Sunday, October 9, 2011
by Ellen Sims
Lectionary readings in Isaiah, Philippians, and Matthew are printed after the sermon. The sermon followed a weekend retreat for Open Table UCC. The retreat was led by Karen Lee Turner and Nevin Trammel, who teach storytelling as a spiritual practice (http://feastforthejourney.com/blog.html).

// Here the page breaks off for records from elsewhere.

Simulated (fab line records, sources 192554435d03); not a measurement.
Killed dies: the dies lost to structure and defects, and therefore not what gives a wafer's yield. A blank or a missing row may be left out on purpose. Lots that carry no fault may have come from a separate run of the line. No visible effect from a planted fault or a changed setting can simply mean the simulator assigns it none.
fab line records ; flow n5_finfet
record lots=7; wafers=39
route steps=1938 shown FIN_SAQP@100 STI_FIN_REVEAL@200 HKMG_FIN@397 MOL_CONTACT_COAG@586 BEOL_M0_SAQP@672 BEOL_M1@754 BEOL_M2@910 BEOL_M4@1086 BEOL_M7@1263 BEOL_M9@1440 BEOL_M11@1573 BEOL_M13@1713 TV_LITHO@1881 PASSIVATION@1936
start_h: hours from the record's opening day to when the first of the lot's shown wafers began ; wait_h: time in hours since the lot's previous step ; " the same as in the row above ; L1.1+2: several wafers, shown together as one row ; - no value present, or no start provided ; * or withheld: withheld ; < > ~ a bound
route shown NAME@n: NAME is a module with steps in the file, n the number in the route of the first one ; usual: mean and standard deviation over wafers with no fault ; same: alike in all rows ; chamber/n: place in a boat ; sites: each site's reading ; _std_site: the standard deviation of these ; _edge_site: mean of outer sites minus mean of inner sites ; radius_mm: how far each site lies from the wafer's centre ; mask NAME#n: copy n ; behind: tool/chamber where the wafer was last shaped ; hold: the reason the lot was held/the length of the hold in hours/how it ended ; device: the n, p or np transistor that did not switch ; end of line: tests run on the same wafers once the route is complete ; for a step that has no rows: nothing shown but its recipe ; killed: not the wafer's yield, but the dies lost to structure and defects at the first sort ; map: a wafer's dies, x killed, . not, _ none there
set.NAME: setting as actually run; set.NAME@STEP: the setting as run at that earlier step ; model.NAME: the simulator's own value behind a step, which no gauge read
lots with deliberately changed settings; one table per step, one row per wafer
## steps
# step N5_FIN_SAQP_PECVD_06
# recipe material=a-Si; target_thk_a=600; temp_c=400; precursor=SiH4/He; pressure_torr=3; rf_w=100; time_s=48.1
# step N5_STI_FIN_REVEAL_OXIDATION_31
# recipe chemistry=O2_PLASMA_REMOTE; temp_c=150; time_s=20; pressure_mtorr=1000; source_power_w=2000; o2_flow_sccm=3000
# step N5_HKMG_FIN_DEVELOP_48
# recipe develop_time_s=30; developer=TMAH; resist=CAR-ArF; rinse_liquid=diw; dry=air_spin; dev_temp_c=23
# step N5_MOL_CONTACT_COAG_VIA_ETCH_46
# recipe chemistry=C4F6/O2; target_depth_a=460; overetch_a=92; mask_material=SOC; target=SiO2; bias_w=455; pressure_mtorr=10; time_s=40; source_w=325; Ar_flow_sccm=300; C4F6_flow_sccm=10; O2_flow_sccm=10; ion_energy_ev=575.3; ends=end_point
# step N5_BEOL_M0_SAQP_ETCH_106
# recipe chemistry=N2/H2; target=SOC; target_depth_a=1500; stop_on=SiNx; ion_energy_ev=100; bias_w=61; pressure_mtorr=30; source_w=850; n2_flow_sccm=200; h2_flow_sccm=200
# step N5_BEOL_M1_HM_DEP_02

The Bible often seems a somber book, maybe because we tend to read the words with respectful but grim seriousness or detachment. But I hope that today you caught the bright note of joy singing its way through each of today’s lectionary passages. I hope you noticed that Isaiah the prophet imagines God inviting us to a sumptuous banquet where every tear will be wiped away. I hope you overheard Paul tell the church at Philippi to “rejoice always”—in what many consider to be Paul’s most joyful letter. I hope you observed that the Gospel reading for today retells one of Jesus’s many parables about a wedding feast—his culture’s most extravagantly celebrated occasion —and in this particular wedding feast story even the lowliest are included in the joy.
- K Chesterton was right to highlight the role of mirth in religion. He said, “Life is serious all the time, but living cannot be. You may have all the solemnity you wish in your neckties, but in anything important (such as sex, death, and religion) you must have mirth or you will have madness.”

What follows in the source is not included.